So began the second event in my biathlon. Bloody Mary acquisition and drinking behind me, leading the pack at the split, I began my sprint.

Have you ever run four hundred yards at top speed after drinking a very spicy Bloody Mary and sleeping maybe a total of four hours in the last two days while drinking and smoking continuously? Because that is a sport. My personal physician has a saying that I, too, like to live by. It goes, “I don’t run unless someone is chasing me.” I’ve amended it to, “or unless I’m chasing a widebody jet I’m expecting to take me home to my bed.”

In Heathrow Airport, I ran. I ran fast. I ran fast through the corridors, past Lounges A through E, past the VIP Lounge, past the signs for Gates 28-55 and 1-27, dodging people of all nations and persuasions, dodging beeping carts, dodging my own quickly bifurcating personality. I ran fast, I ran far.

I ran all the way to the wrong gate. I knew it as soon as I got there, panting, and saw that the line was uniformly comprised of South Asian businessmen. Somehow I sensed they weren’t all going to New York. In my haste and fatigue and drunkenness and disgruntlement, I had run to the same-numbered gate my flight had left from in Berlin several hours earlier. I was no longer leading the pack and had in fact made a fatal error. Once a sure shot for the gold, I was now going to have to scramble just to medal in my only event, the Bloody Mary British Airport Biathlon.

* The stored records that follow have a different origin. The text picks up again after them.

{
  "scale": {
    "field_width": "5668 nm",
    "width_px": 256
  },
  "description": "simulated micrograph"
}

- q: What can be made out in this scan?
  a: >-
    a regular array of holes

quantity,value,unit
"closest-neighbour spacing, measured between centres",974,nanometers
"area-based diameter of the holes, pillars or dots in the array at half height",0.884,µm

I turned around and ran the other way. I ran and I lept. I lept over little green men, laser beams, rocks, the fallen bodies of my comrades. I ran and I lept and I swore. I swore under my breath and I swore at the top of my lungs. At some point, I felt a strange and euphoric sensation, a departure of my soul from my body. I felt kind of…high. Was this what they meant, about the running and the high? A week earlier, hiking above the deserted mountain towns of the Swiss Alps, I had felt a similar sensation, but after hours of inhaling clean, evergreen-scented air. Was this “running” such a powerful drug that it could induce such a feeling after just a few minutes? Could I put it in a box and carry it around with me, taking it out when I was feeling bored or curious or despondent or fiendish? Were these flight attendants real people or were they made of plastic and could I topple them like dominos by smashing into them hard, BLAM! Better not, slow me down. The pack, the split, the flight, the gate!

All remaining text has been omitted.